Across the Corn Belt, snow remains on the ground in much of the Dakotas, Minnesota, the northwestern half of Wisconsin, and Michigan’s Upper Peninsula. The snow depth in Minneapolis-St. Paul, Minnesota, dropped to 4 inches early Friday—the first time it has been below the 5-inch mark since November 26. Meanwhile, slightly cooler air is overspreading the southern and eastern Corn Belt, following a spell of record-setting warmth. On December 26, daily record highs included 68° in Cape Girardeau, Missouri; 65° in Lincoln, Illinois; and 61° in Grand Rapids, Michigan.

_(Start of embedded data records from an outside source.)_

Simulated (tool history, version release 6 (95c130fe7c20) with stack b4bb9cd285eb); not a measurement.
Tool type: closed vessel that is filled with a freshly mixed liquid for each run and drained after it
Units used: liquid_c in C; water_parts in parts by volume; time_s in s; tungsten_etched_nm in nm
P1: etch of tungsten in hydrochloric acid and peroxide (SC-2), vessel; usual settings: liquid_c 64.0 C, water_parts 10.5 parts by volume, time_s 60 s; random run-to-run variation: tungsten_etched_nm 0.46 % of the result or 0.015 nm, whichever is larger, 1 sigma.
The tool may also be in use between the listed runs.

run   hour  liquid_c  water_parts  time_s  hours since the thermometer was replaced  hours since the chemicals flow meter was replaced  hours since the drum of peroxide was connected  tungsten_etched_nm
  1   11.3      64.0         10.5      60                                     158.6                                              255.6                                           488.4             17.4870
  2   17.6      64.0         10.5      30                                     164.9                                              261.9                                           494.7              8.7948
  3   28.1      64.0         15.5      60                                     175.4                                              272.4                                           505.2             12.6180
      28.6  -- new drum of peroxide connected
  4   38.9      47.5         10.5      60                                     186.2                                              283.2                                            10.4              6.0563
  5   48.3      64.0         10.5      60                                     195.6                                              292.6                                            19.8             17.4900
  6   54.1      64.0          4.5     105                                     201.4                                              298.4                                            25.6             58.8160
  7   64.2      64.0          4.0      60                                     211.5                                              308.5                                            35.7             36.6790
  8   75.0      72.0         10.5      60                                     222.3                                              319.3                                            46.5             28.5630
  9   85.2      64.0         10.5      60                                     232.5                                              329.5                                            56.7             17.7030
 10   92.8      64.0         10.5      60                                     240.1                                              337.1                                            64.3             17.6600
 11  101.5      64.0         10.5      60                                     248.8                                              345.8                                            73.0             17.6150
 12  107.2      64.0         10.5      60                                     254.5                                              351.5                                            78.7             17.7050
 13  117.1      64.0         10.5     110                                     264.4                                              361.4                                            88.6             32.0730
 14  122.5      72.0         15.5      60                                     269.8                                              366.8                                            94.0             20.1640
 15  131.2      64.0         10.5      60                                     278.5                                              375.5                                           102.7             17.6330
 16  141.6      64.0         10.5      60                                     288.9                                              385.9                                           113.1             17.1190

On the Plains, tranquil weather prevails in advance of an approaching storm system. Mild conditions linger across the southern Plains, where isolated rain showers have developed. Meanwhile, chilly conditions prevail on the northern Plains, where overnight Thursday temperatures in North Dakota locally fell below 0°. Large sections of the Dakotas have reported continuous snow cover since late November, when a post-Thanksgiving storm dumped heavy snow.
In the South, unusual warmth favors off-season fieldwork and farm maintenance activities. However, showers have begun to develop in a few areas, particularly across the central Gulf Coast region, signaling the onset of a wetter pattern.
In the West, weather conditions are improving across southern California, following Thursday’s winter storm. However, significant storminess—including high-elevation snow—is currently overspreading the Four Corners States. Cool, dry weather covers the remainder of the region, except for a few rain and snow showers in the Pacific Northwest.
A storm system currently crossing the Southwest will reach the central Plains on Saturday and traverse the Midwest on Sunday and Monday. Subsequently, the system will stall over the Great Lakes region before finally shifting eastward across the Canadian Maritimes by the middle of next week. Snow associated with the storm will fall across a vast area, starting in the mountains of the Southwest and later stretching from central portions of the Rockies and High Plains into the upper Midwest. During the early to middle part of next week, wintry precipitation will spread across parts of the Great Lakes and Northeastern States. Meanwhile, the potential for a weekend severe weather outbreak exists across the South. Storm-total precipitation could reach 1 to 2 inches or more across much of the central and eastern U.S., except along the southern Atlantic Coast. Elsewhere, precipitation will return across the Pacific Coast States late in the weekend and early next week.
Looking ahead, the 6- to 10-day outlook calls for the likelihood of near- or above-normal temperatures and precipitation across most of the country. Colder-than-normal conditions will be confined to the Southwest, while drier-than-normal weather should be limited to California, the Great Basin, and parts of the Southwest.